If you are using XNA 4.0 you can use shaders with any SpriteSortMode
. To do so you pass an Effect
to one of the overloads of SpriteBatch.Begin
that accepts it as a parameter.
In XNA 3.1 and earlier Immediate
was the fastest mode. In XNA 4.0 it is the slowest.
SpriteBatch
uses a dynamic vertex buffer internally. It is pretty much the best strategy for doing what it does (batching together arbitrary sprite draws).
You could recreate SpriteBatch
, adding or removing functionality and potentially changing the performance profile. But you should probably avoid doing that.
SpriteBatch
"uses" up performance in the following ways: It does some CPU-based transformations (cheap CPU), possibly some sorting depending on mode (cheap CPU), and sends data to the GPU in batches (somewhat heavy CPU per batch, cheap bandwidth). Then on the GPU it has negligible vertex costs, and pixel costs that will depend mostly on your pixel shader and what you are drawing (ie: very little to do with SpriteBatch
itself).
So if you can "bake" your vertices into a regular vertex buffer, instead of a dynamic one, you can shave off some time. You could also micro-optimise the draw calls and the transformations they do. These will get you very tiny performance improvements - generally not worth it unless you are doing large particle systems.

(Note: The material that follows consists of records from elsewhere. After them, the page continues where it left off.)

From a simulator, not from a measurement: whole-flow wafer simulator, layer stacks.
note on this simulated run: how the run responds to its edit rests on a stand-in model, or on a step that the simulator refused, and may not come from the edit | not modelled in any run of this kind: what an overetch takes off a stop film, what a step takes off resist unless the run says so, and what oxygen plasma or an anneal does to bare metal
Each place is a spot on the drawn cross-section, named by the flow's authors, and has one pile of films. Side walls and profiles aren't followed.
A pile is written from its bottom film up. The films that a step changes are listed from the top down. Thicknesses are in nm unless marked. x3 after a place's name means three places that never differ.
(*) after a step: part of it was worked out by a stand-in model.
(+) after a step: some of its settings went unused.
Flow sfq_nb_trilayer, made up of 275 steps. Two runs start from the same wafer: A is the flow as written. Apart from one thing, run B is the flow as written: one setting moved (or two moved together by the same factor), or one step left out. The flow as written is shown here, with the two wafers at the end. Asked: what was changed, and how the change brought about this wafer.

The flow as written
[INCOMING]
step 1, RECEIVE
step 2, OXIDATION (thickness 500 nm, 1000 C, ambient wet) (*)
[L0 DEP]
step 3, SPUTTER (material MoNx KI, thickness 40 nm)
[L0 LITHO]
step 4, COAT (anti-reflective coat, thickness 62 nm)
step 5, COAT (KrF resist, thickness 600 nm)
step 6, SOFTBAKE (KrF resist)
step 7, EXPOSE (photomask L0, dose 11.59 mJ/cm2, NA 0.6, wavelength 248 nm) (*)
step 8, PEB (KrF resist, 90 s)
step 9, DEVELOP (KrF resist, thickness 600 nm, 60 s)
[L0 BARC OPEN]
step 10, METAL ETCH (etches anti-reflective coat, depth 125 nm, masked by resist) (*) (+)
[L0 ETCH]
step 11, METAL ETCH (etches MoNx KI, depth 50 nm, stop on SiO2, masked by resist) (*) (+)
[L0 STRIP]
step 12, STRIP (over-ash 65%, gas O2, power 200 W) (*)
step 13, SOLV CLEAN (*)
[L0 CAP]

You can probably get much better optimisation results by optimising your batching (see this question and answer) - grouping textures together and particularly by not using Immediate
sort mode in XNA 4.0. Or by optimising your pixel shader if you are GPU-bound, or other areas of your program if you are CPU-bound.
Rewriting SpriteBatch is almost always not worth the effort.
As always with optimising for performance: Measure It!